It took nearly 20 people just to raise the main sail, which measures 2,100 square feet.
But for the first time in nearly two decades, the 122-foot Schooner Adventure sailed in Gloucester Harbor Saturday with its 5,500 total square feet of sail. The Adventure also is poised to not only head the Parade of Sail in this coming weekend’s Gloucester Schooner Festival, but will join in the festival’s races thus reviving a piece of the city’s maritime history.
The Schooner Adventure, built in 1926 in Essex, has served as a dory fishing vessel, a passenger vessel and now ultimately as a community resource. It was among the most lucrative fishing vessels in its day.
”The Schooner Adventure is the last of the ‘Gloucestermen,’ the vessels immortalized by Rudyard Kipling in his classic Captains Courageous,” wrote the late Joseph Garland, a local historian, civic activist and author. “The Adventure is also an icon of our nation’s fishing industry and Gloucester’s 390-year heritage as America’s oldest fishing port.”
It was Garland and the schooner’s last captain, Jim Sharp, who spearheaded the return of the vessel to her homeport.
The schooner was given to the city in 1988, just in time for the Gloucester Schooner Festival, during which it won the coveted Mayor’s Cup.
It won again in 1991, but by 1994, the schooner’s continuing state of deterioration made it necessary to begin a $5 million full restoration — a project funded by the city and through private support. To date, more than $4.5 million has been spent on the project, with more than $3 million drawn from various grants.
Most of that restoration is now complete, and the Adventure will race in the Mayor’s Cup during the Gloucester Schooner Festival races next Sunday. She also will lead the Parade of Sail — this time with her sails up again. Her captain will be Capt. Greg Bailey, who recently served as captain of the tall ship Amistad.
Schooner Adventure was listed in the National Register of Historic Places in 1989, and designated a National Historic Landmark in 1994. In 1999. She was selected as an official project of Save America’s Treasures by the National Trust for Historic Preservation.
“If Gloucester’s history is to be understood, it should be viewed in large measure through the eyes of a fisherman,” said Joanne Main, the executive director of Gloucester Adventure. “Once again, Schooner Adventure will sail as Gloucester’s official flagship and provide the community with a living symbol of America’s maritime heritage.”
Saturday’s sail actually marked the second time the boat was on Gloucester Harbor at full sail after 19 years; the restored vessel’s maiden voyage was done quietly on Aug. 10.

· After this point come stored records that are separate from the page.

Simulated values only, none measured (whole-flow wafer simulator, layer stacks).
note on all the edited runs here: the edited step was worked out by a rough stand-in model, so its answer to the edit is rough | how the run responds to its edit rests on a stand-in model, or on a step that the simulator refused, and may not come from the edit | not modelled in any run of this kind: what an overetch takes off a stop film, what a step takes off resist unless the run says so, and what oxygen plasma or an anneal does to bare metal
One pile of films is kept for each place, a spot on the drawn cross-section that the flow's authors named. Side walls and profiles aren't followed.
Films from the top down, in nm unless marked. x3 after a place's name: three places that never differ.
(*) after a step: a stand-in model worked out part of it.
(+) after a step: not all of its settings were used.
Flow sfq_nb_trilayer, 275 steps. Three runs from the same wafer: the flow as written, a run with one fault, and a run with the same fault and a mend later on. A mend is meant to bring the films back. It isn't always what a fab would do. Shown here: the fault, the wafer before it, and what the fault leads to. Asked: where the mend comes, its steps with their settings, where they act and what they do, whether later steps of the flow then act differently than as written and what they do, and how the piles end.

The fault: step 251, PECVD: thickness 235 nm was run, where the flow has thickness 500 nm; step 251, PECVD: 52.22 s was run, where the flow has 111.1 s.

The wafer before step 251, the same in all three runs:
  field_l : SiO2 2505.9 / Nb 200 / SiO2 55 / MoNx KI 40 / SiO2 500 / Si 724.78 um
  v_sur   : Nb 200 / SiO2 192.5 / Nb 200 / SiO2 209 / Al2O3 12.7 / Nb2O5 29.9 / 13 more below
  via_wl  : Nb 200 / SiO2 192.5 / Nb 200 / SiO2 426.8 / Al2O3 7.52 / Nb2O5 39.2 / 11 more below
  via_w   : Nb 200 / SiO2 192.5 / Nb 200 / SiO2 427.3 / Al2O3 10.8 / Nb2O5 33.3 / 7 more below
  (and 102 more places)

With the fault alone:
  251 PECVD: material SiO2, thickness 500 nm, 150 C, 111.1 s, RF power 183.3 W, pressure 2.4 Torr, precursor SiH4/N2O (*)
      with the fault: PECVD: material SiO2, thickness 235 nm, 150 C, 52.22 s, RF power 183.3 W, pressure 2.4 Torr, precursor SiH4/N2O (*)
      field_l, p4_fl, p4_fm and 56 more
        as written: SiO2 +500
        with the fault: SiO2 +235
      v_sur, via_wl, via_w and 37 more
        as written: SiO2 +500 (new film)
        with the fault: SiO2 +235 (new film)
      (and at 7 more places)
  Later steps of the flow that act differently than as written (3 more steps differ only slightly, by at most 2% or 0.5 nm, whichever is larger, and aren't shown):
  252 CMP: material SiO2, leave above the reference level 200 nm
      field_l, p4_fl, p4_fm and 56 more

“The Saturday sail was the second shakedown of sort,” said Beth Welin, the education coordinator. “We didn’t want to go out Labor Day weekend without having done it at least just once. We have a highly experienced crew, many associated with Oceans Classroom Foundation in Maine.”
The captain on Saturday and during the first test run on Aug. 10 was Graham McKay, from Lowell’s Boat Shop in Amesbury.
“We were like little kids jumping up and down. We were just pinching ourselves, and in wonder that this is really happening,” said Welin, who was a teacher for 21 years, primarily at St. Ann School.
The schooner was built at the John F. James Shipyard in Essex, near the end of the commercial “Age of Sail,” designed by a renowned marine architect, Thomas McManus. With its sails, a diesel engine, and 14 dories, Adventure represented the ultimate evolution of the fishing schooner with its speed and agility.
Schooner Adventure was built for Captain Jeff Thomas (1875-1934), who fished from Gloucester until his death from a heart attack aboard the vessel in March at the age of 59. The schooner continued to fish from 1934-1953 under Leo Hynes, primarily out of Boston.
She fished on the Grand Banks of the North Atlantic for 27 years.
Garland, with Sharp, wrote that “... she was the very last, the Old Lady, the living ghost of the once-great fleet of American dory trawlers that put new England on the fishing map of the world.”
She was a profitable fishing boat, also known as a highliner, “the biggest moneymaker of all time, landing nearly $4 million worth of cod and halibut during her fishing career,” according to Garland.
The Gloucester schooner was the last American dory fishing trawler left in the Atlantic when she retired from fishing in 1953. Two years later, Captain Jim Sharp converted the schooner into windjammer where she sailed the coast of Maine for about the next 33 years until 1987.
Then in 1988, Sharp gave the schooner to the city and Gloucester Adventure, Inc. was formed to serve as steward. Garland was the founding president.
Now 25 years later, as the restoration nears the end, the nonprofit Gloucester Adventure foundation will continue in its mission to keep the schooner as a community resource for educational programs, special events and passenger sails likely next summer once it receives passenger certification.
The organization owes its gratitude to the shipwrights, volunteers and supporters who have worked countless hours to see this project come to fruition.
Welin said the most expensive renovation, which was completed a few years ago, was the rebuilding of the hull and deck. That work was done in about five stages as the organization began fund-raising in 1994.
The remaining money to be raised — about $100,000 — is to finish the various “systems,” like electrical and navigation systems. The nonprofit will then look to create an endowment for future maintenance.
The last elements to be completed are the rebuilding of the fo’c’sle, galley and captain’s cabin, for which there is still the original paneling. This work is slated for the winter.
Jeff Thomas, the grandson of the captain who built the boat, is elated that the schooner is sailing again, and wanted to give credit to the power of two women — Beth Welin and Joanne Souza — who have been part of the greater effort to restore the vessel.
He noted that the history of the schooner rested in the hands of so many men.
“The schooner was named by a 15-year old boy — Gordon Thomas, the son of the captain — and so named because he said ‘fishing was an adventure,’” Jeff Thomas recalled. “The schooner was sailed by men, the captains and dorymen for many years. When her fishing life was over, it was turned over to another man for her passenger sailing era.
“Then who comes along, Beth (Welin) and Joanne (Main), and my god, they are responsible for helping to finish the restoration with their work,” he continued.
The women also published a children’s book that is selling well, Thomas noted, and they have secured many grants.
“Overall,” he said, “these two women are bringing the schooner Adventure, this national historic treasure, into her third life -- and I want to recognize them for all they have done.”
Main said that, like raising a sail of a tall ship, the restoration efforts have always been a group effort and she applauded the work of Bill Holmes, and the team he has pulled together.